This debut novel, a mystery thriller, is set in the fictional but entirely plausible Point Mettier, Alaska. Only a couple hundred people live there year-round, and they all live in one apartment building. The rest of the town exists only in warmer months when tourists visit to see icebergs, glaciers, and whales. About an hour from Anchorage on a good day, Point Mettier is reached by one road with a one lane tunnel.
It’s November when Amy finds a severed hand and foot on the rocky shore. Local police assume it is another of the many remains that wash up each year, from suicides, or cruise ship accidents, and since no one in their town is missing, they log the evidence, alert state authorities, and figure that is that. Then Anchorage-based detective Cara Kennedy decides to check things out, thinking there might be a connection to another case that is haunting her.
The story is full of local flavor. Amy’s mother is the owner and cook at Star Asian restaurant, a bland in authentic Chinese food place. Lonnie befriended than adopted Denny, her pet moose. She feeds and walks him everyday. Ellie is the supervisor of the apartment complex and offers odd solutions to the sonic terrors whipped up by the night winds.
Of course a snowstorm closes the tunnel and Detective Kennedy is forced to stay in the town until it reopens. But it’s just as well as more body parts are found and they belong to a victim after all.
At the first finger of sunlight, Cara bolted upright from her sleep, believing for a moment that she was at home in her apartment, then realizing that the musty-smelling unit was not hers, just a transitory space she was holed up in until the tunnel reopened. Seeing a sliver of hope for a sunny day, she decided it was time to get some much-needed fresh air. She grabbed her parka, fueled up on black coffee from the general store, which turned out not to be so bad, then bundled up to step outside.
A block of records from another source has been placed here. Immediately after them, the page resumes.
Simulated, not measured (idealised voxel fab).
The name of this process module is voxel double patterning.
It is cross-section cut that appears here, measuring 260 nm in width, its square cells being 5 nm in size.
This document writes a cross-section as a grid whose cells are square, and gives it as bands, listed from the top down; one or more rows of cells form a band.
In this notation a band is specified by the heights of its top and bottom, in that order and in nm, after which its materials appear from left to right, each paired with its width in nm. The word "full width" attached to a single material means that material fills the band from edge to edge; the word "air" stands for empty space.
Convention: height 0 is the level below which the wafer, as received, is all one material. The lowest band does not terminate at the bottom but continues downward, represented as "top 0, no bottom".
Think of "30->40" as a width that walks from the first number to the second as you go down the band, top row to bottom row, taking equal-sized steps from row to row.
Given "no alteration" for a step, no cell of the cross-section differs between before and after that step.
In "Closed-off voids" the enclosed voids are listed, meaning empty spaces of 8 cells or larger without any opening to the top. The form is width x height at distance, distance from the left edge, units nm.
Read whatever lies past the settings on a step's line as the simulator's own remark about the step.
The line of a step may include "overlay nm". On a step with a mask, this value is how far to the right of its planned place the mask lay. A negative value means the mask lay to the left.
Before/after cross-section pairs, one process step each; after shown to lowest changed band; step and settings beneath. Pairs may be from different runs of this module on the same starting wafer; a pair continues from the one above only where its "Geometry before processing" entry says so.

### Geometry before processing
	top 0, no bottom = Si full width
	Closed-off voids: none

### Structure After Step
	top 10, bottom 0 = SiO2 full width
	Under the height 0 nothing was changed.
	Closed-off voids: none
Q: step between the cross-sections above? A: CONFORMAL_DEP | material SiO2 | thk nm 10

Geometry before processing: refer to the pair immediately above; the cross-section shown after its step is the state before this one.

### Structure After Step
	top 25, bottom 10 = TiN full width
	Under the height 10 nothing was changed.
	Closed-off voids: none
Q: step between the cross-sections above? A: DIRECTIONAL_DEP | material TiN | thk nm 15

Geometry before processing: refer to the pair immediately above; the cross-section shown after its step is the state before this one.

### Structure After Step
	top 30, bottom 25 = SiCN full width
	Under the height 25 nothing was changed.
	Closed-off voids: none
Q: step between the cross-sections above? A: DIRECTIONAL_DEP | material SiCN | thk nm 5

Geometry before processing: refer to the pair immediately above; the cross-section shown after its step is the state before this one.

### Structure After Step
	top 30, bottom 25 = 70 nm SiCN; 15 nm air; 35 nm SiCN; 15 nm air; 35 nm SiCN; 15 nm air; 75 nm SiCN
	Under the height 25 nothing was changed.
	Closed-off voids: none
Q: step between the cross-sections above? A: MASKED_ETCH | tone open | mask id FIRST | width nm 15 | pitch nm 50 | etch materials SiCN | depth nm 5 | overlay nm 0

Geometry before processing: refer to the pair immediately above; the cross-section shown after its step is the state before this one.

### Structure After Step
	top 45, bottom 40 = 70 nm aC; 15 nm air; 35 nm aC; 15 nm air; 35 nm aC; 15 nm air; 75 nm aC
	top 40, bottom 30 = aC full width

The wind still stung like nettles, and snow flurries painted the air in textured patterns, but someone had attempted to shovel the walkway and Cara inhaled deeply, welcoming the fresh burst of oxygen. ~Pg. 63
The action kicks off pretty quickly so readers don’t have to wait for the mystery to deepen. The author consistently underscores the quirks of the location and uses them to make the story unique. Underground tunnels built to avoid heavy snow and wind, become getaway routes. Lousy Chinese takeout orders mark the times people are home. And an entire city living under one roof means nothing goes completely unnoticed.
All in all, this is an engaging read for those who enjoy police procedurals with a bit of a twist. There are a couple of ancillary details that feel tacked on. They’re not necessary for the story, but it seems like they should have been hinted at sooner. If they were, I missed it. Still, these moments did not detract from the overall solidity of the book.
My thanks to Loren at Berkley for the advance review copy.